We all know that bit of conventional wisdom, said to get us over-strivers to pursue balance: No one ever regretted on their death bed not working more and harder. We all agree there is something in that.
But, there are those of us, especially when feeling the pain of a professional setback or, worse, being ignored in our careers, who are convinced we will die feeling angry at ourselves, our parents, our limited high-school counselor, and society for not "going to a better school." Now, of course, that extends all the way to K-12.
That category of resentment might be becoming an anachronism. In a now workplace, the past is no longer prologue. When presenting ourselves to employers, clients, and customers, the focus is what outcomes we can achieve for them in the next 30 days. Track record, not credentials, is the platform for that pitch.
Maybe more of a paradigm shift, academic pedigree may become irrelevant. In a breakthrough article in THE WALL STREET JOURNAL, Holly Fine makes the case for online instruction as the equal opportunity force in education. Those who are insightful about implications and have the fire in the belly to push forward will be the economic winners. Nothing wrong with going to Harvard but there will increasingly be not so much that's wicked smart about it.

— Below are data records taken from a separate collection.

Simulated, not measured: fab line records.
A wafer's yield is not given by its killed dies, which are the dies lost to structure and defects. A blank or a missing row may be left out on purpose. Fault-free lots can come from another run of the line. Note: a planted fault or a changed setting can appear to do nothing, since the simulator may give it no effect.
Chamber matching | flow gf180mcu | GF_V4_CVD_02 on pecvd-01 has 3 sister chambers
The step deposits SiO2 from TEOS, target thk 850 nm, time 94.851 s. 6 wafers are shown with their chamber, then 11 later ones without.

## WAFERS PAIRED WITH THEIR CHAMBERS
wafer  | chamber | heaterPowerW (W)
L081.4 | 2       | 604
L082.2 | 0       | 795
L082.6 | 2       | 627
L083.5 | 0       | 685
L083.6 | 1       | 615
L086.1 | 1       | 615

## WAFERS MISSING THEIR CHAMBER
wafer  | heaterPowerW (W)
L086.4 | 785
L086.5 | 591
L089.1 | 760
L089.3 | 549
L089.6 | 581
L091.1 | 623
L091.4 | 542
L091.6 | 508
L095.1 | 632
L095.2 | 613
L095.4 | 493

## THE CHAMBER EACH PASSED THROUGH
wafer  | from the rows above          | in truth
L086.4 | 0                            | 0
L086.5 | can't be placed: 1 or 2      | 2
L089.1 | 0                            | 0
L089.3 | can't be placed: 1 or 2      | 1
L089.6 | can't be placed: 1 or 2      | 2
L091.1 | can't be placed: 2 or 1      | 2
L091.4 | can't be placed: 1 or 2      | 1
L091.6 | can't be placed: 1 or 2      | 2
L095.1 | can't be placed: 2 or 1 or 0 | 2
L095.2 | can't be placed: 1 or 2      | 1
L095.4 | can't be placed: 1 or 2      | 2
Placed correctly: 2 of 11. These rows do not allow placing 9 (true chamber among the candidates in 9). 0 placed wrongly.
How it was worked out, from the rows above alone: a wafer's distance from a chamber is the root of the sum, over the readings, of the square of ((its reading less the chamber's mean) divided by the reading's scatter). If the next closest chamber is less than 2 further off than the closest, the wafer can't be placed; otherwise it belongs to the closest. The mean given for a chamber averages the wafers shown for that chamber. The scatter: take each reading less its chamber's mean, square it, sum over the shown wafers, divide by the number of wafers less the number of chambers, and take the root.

My first stop on my career path was a women's Roman Catholic college Seton Hill, Greensburg, Pennsylvania. The student body was mostly, like myself, first-generation college. We tended to feel less-than then and more less-than later as we moved on to prestigious graduate schools and the Fortune 500. That pain some of us nurtured into a primal wound. It's funny: that doesn't matter much any more and it will matter less and less.